Three Realms


The blessing of heaven, cloud blessing,
The blessing of earth, fruit blessing,
The blessing of sea, fish blessing.

The first three blessings from The Story of the Finding of Cashel.

There are many ways to organize our view of the world. One that I like is a division of the world into three realms – the sky above, the earth below, and the waters around us. I find this a useful way of picturing things and placing myself in the landscape.

When I’m out in nature I try to become aware of where I am standing – the sky extending above my head into the unknown, the hidden depth of the earth under my feet, and my place on an island, surrounded by sea on all sides. A proper awareness of the three focuses attention on the here-and-now and fosters stillness.

I imagine that in the olden days, when people dug ditches around holy places, it was so that the place would seem more like an island, and so encourage a more direct awareness of the three realms at that place.

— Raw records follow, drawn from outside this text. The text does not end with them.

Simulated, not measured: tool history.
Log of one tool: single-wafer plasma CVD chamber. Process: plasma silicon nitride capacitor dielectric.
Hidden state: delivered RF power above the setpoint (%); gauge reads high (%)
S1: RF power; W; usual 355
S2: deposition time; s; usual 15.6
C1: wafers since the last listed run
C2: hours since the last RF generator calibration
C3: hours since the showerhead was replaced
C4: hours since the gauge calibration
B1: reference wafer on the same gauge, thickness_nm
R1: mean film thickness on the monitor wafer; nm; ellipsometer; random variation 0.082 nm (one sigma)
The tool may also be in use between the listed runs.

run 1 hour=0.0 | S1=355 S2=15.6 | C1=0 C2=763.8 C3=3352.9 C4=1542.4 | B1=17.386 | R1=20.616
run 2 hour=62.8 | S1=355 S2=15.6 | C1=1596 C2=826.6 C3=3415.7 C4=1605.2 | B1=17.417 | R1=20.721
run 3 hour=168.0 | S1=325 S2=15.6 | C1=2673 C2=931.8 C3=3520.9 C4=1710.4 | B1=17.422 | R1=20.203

It’s also possible to work with each realm individually, exploring its qualities and finding places, stories and objects that resonate with it.

Sky – the realm of light

What are the qualities of light? In the daytime light defines everything around us, the uncertain possibilities of darkness laid to one side. It has a quality of contact at a distance, openness and great space. Look up into the sky and you see a long way. At night you see light from stars and galaxies across the universe. The sun is our main provider of light, energy and warmth, and indirectly food for everything living. High places are the place of light, where we can see far to the horizon.

Holyhead, Anglesey


The sea is the great water, trackless, powerful, deep and fertile. Its power cannot be resisted. The cycle of water makes mists, rain, lakes, rivers and springs. There is no life without water. It alone bring motion. In the abstract water is flow and balance, a spiral energy, connecting one thing to another. A whirlpool in the sea, a tornado or the spirals of a galaxy are the work of the waters. Sitting by water there is usually sound – waves breaking or the roar of a fast river, or a gurgle, splash or drip. Sometimes a voices can be heard in the sound.

Port of Ness, Isle of Lewis

Earth – the underworld or fields of space

Beneath our feet, the earth is a largely hidden realm of darkness and quiet, and yet it anchors us down, and provides the material for our bodies. We can approach it through caves, and man-made caves such as barrows, cairns and dolmen. Sometimes in the darkness there might be treasures to be found, and strange half-living shapes to be touched. The great classical mystery religions were centred around the descent into the underworld and our life after death. In the abstract, the underworld has a quality of fields – not only the field of gravity that holds the planets in relationship, but the electromagnetic fields which at the smallest scale mediate physical contact, and at the largest scales form the cosmic web which links the galaxies. Its nature is substance and influence.

Porth yr Ogof cave

If you want to work with the three realms, a good starting point is to spend some time in places which resonate with one of the three realms. Maybe find or make an object which can symbolise that realm. Read (or write) stories or poems about the realm. It’s also a good idea to work with all three together. Ask questions. For example, which god or goddess might belong in each realm? How do the three realms work together to make a tree? What in you reflects each of the three?

Working with the Abstract

Nowadays people often favour working with the complexity and variety of nature, rather than the simplicity of the abstract, but in our work we need both.

Mind strives for simplicity. It transforms our complex experience into simpler but perhaps less tangible mental images, thoughts and feelings.

At its deeper levels, beyond the rational and verbal levels, mind works with symbols and archetypes. Rich with meaning and significance, these archetypes are in some sense the pillars of mind, the building blocks of meaning.

Beyond even this, the mind works with the pure abstract – with number and pattern.

One way of working with the abstract is what we now call sacred geometry. Some of the oldest examples of this activity are the 5000-year-old stone balls found in Scotland.

Stone balls, Kelvingrove Art Gallery and Museum, Glasgow (via Wikimedia)

Hundreds of carved stone spheres, roughly three inches in diameter have been found over the years in Scotland. Many form regular polyhedra, and some depict platonic solids, long before the Greeks wrote about them. As to the purpose of the stone balls – no one knows. Perhaps they were used as weights, as dice for oracles, in ball games, or just as ‘prestige objects’. Or maybe the Neolithic people used them as objects of contemplation.

Stone ball from Towie in Aberdeenshire, dated from 3200–2500 BC. (via Wikimedia).

I have a replica of the Towie stone. It has four large knobs on it, each decorated with a different pattern. It forms a tetradedron – a triangular-based pyramid.

All of the stone balls are of a size to fit comfortably in the hands. I sit in the dark with the replica, feeling the shape with my fingertips. After a while it warms from my body heat. I sense the fine patterns of decoration. There is nothing to say about it, except that something in me responds to its shape. I wonder if our ancestors made a similar use of the stone.